Soon after that, I got sucked into the maelstrom of UG teaching. I was a carefree bachelor then, living in a raucous ‘bachelor faculty hostel’ (Visvesvarayya Niwas), smoking like a chimney, and practically living in the Library, till the night-duty attendants threw me out. Then I would go to my room and read till 2 A.M.
SDM once told me that there was a conviction in Calcutta intellectual circles that no creative work like Theoretical Physics could be done without smoking. Then he would stare at me with a naughty smile, even though I used to give a good 15 minute gap between smoking and entering his room. The wretched stink tells! I can’t stand it nowadays! He told me that he himself graduated from cigarettes to cigars and then on to pipes. I didn’t ask him why he left it, but I know now. Any addiction, as Oliver Wendell Holmes puts it, is less of a ‘sin’ and more of a ‘punishment’. It kills one’s freedom.
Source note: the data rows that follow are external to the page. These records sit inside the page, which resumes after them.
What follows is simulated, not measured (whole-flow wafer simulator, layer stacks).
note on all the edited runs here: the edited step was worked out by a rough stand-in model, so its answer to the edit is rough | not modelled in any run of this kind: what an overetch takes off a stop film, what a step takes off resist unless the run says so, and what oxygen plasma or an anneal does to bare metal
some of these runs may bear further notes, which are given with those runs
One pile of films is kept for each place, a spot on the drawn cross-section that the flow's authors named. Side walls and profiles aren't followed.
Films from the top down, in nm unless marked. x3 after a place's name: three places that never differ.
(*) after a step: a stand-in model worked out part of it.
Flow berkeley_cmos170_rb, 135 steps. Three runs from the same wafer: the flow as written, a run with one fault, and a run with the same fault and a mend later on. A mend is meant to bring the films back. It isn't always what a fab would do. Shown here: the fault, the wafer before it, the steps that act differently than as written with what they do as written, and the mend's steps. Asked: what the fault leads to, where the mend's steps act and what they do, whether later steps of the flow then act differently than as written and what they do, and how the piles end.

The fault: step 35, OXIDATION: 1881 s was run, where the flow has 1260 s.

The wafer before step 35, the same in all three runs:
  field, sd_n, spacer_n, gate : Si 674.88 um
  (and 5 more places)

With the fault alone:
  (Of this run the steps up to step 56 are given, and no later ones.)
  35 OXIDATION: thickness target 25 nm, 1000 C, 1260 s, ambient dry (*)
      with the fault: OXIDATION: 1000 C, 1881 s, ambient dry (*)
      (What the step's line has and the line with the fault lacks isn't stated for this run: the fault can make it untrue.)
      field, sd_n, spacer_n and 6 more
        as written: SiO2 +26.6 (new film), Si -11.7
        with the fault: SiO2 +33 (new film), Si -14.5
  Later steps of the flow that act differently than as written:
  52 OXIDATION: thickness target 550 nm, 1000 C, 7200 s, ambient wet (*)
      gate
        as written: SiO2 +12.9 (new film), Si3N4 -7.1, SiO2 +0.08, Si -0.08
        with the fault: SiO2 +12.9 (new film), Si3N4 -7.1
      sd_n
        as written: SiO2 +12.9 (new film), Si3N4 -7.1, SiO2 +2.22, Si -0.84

So, I had no time, nor inclination to do a Ph.D. This was because many of my senior colleagues used to invite me to work under them, with an ulterior motive, viz. research scholars can run away, but junior faculty can’t. That was why I had to hide in the Library. Neither them nor their problems interested me.
Prof. H.N. Bose was watching me ‘waste’ all my time. He had a soft corner for me (his daughter was in my Electrodynamics class). One day he summoned me and ordered me to go to SDM and join him in his work. I asked him whether SDM does experiments or theory (such was my isolation, although both SDM and me were five years old in the Dept, he as a senior Professor and me as a junior faculty). HNB replied that SDM does wonderful theory, analytical not numerical. That came as a plea for me to escape. I tried to excuse myself saying that my math was weak. HNB thundered that SDM would teach me all the math I needed. I was squirming, but ‘orders were orders’; from a well-wisher HoD.
I then peeped into SDM’s room. And I found a burly man sitting with his feet up and staring at the clean blackboard in front of him, unaware of my entry. After a couple of minutes I gently coughed and he came out of his trance and looked at me. He asked if I was the one who was sent by HNB. I said ‘yes’. He offered me a chair. He then asked me what my ‘achievements’ were. (This seemed to be a routine opening gambit those days). I was blushing and told him I came first in the Andhra University in the MPCE (E for English) group of Pre-University exam. He got curious and asked how many students took that exam. I told him about 2500. He gave a broad (and relieved) smile and mentioned that he himself came first in about a LAKH of students in the Calcatta University Matriculation Exam (Dhaka was included in Cal Univ those pre-partition days). I didn’t know what to say. But there was no need to say it.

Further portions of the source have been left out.